Provenance: Rolf, Lord Cunliffe (1899-1963), Honorary Keeper of the Far Eastern Collections at the Fitzwilliam Museum, Cambridge
Acquired from William H. Wolff by Bluett & Sons Ltd., London, 3 June 1957
Acquired from Bluett & Sons Ltd., London, 4 June 1957
The Cunliffe Collection, no.PH12, and thence by descent

來源: 劍橋菲茨威廉博物館東方藝術部名譽主任,Rolf Cunliffe勳爵 (1899-1963)
於1957年6月4日購自倫敦古董商Bluett & Sons Ltd.
Cunliffe收藏,藏品編號PH12,並由後人保存迄今

This fierce-looking animal was interred in Han dynasty tombs and probably deemed to ward off the evil spirits from the afterlife of the tomb occupant. This animal may be one of the fantastic animals described in the Book of Later Han, 後漢書, compiled in the fifth century, as creatures providing contacts with the spirit world, heralding in good fortune, keeping evil at bay, or appearing when auspicious events where about to occur.

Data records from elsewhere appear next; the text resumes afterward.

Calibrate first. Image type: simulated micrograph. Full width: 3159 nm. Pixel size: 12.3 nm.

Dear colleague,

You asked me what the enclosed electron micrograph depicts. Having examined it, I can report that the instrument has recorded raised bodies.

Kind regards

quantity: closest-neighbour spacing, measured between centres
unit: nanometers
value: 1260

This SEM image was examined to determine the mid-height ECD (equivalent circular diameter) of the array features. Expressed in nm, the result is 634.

A similar creature included in the Schloss Collection, is illustrated in Ancient Chinese Sculpture - Han through Tang, 1977, vol. 1, pl. 18. another example in the Metropolitan Museum of Art is illustrated by S.Valenstein, A Handbook of Chinese Ceramics, New York, 1989, p.57, no. 50.